A goddess in the making..
Aging wheels and an aging wall. Bicycles are a convenient tool for crisscrossing the incredibly busy traffic and constrained spaces of Varanasi.
Time to go to school, but friends have not yet arrived..
Shy, curious..
Shy, happy..
Red! lips, shirt and the wall..
Every second shop in Varanasi seems to specialize in some eatables. Savouries, tea, lassi,..
Smiles laced with sugary stuff..
While the diversity of Varanasi seems to be confined to narrow patch of a few kilometers length, the entire state opens up to myriad possibilities in Rajasthan. The old never seems to fade though the new continuously attempts to change the system. In Jaipur, the old city area still mirrors much of its past – its pink facades, turbans, big moustaches, old temples and monuments haven’t yet lost there space to tall glass facades.

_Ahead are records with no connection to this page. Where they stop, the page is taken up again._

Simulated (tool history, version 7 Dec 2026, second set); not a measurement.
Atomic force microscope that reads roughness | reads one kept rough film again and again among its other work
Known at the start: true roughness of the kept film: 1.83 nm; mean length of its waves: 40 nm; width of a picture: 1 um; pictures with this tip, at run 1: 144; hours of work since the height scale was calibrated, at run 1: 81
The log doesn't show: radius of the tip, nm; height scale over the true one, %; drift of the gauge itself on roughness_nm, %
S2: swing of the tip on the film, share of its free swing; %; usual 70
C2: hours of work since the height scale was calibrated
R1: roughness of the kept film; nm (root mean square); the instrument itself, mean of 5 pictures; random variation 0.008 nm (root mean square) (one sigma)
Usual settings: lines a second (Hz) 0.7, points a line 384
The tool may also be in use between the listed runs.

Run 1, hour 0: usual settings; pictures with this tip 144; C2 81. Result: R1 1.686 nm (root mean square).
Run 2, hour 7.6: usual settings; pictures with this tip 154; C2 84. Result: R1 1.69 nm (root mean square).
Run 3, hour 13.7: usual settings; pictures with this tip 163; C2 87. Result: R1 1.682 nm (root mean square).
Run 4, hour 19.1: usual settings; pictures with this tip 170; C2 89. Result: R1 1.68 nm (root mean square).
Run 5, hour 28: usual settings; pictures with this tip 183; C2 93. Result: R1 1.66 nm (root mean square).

Life outside the famous Hawa Mahal, Jaipur. The means of mobility may have changed, but the commotion we see today is perhaps the same that queens witnessed from the windows of Hawa Mahal once.
Undecided! Do I smile.. or not? A hardware shop in Jaipur’s old city.
The scooters, once believed to be extinct! Now, the old ones are being brought back on the road and new releases are coming out from factories as well. A case of classics. Photographed somewhere not too faraway from the hardware shop above.
Jaipur’s fetish with pigeons may not be as legendary as its forts and palaces. But it should be. Everyone, everywhere wants to feed them and see them proliferate.
Somewhere on the way from Jaipur to Agra, mud pots still rule over steel utensils.
..and the good old tailors are preferred over ready-to-wear stuff.
Delhi’s Chandni Chowk is another area where, similar to Varanasi, a small place is home to amazing diversity. Ever heard of anything you wanted that is not available in Chandni Chowk?
A scrap yard.. Everything can be recycled.
On the long line of steps leading to Ganga in Varanasi, everything and everyone seems to become equal. Pilgrims, priests, mendicants, traders, common folk, tourists, rich, poor, birds, animals, gods, sacred, filthy and everything else that you can imagine shares the same space without any contempt towards the gathered mass. Everything commands the highest respect, be it the priest on the steps, the goddess in her sanctum, monkey on the balcony or the sewer-like waters of Ganga.
My first impression of Varanasi was a mild shock, seeing the insane chaos even by the standards of the chaotic country that we are. But as I learned to ignore the big picture and focused on the emotions of the city, it revealed another new world of devotion and piety that could only exist in Varanasi.